Tuesday, September 16, 2014

Offer mercy, not a sacrifice



“Why does your Teacher eat with those traitorous tax collectors and other publicly known sinners?” It is an interesting question from this week’s Gospel (Matthew 9.9-13 for St. Matthew’s Day). It is often assumed in our faith that because we are formed in God’s image, we are like God and therefore, God must be like us. The ways in which Jesus acts and speaks, the ways in which he loves and heals are totally different from us. This is seen most clearly in the crucifixion and resurrection of Jesus.

The cross and death of Jesus shows us how God acts, how God brings salvation to us. The Cross also shows us who we are and it is not a pretty picture. God in the Old Testament rejects the kind of religion that allows for someone to praise God with fine sounding prayers and great but allows the heart to remain empty and far away for the realities of how God sees us and how God is at work in the word, especially through his own Son. The question posed above operates on an assumption: that God has to act in the same ways that the very religious do. This is an assumption not only of the religious elite, it is also an belief of those who are not involved with organized religion. This is why Jesus challenges those around him to, “Go and learn what this means: ‘I desire mercy not sacrifice’”

It is more important, as I understand it, for us as people of faith, to be people who are active in offering mercy. What that means is we are willing to go and seek out the least, the last and the lost and stand between them and their impending disasters and call them, draw them to yourself. We do this so that we can have the opportunity to show compassion and in doing that, to show them who Jesus is for us and who Jesus wants to be for them.
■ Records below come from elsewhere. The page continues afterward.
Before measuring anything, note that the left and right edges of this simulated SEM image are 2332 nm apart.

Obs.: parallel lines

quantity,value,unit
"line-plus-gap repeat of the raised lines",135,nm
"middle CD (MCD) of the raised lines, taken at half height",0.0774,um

What is the better faith? To offer and empty sacrifice and think one’s self safe and righteous before a holy God or consider the blessing of being merciful, risking one’s own life – remember the kingdom of heaven belongs to such as these.

The Gospel this Sunday is for the Church; to get us to question our loyalties and priorities. The Gospel challenges the long held prejudices about neighbours and strangers we find both outside and even more inside the Church. We need to offer God, the neighbour, the stranger, and each other a superior religion, than that which we have offered in the past. We need to learn what it is to be merciful and sacrificial, first for God and then for neighbour.  We need to learn what it means to live a life in Christ that is going to enable and encourage others around us to live that kind of life with us and for others. We need to offer the same grace, mercy and blessing that continue to transform our lives as we await the day of Jesus Christ.  If we go on and read the rest of the chapter, we see what we need to do – restore, heal, forgive and when necessary, raise the dead even thought those around us are going to scoff and laugh at us to scorn.

Who are the least, the last and the lost of this city? Who are the shunned people of our congregation that need to be called back to the life at the Table? Perhaps we are “the community of no consequence” in the eyes of the world because we are seen as weak, uniformed, and useless but that is not how God sees us. Maybe we are the gathering of the unwanted and the unpopular but that does not remove our identity in Christ.  And who just are we? We are his called, his chosen, and his sent people. We are God’s people and we are powerful in the eyes of the Almighty Father. God can do through us more than we can ask or even begin to imagine.

Why does Jesus eat with traitors and sinners? Because he calls them home to the Table and to the Great Wedding feast. He calls those who will listen and who will live at the Table and eat a merciful meal and not just think of themselves.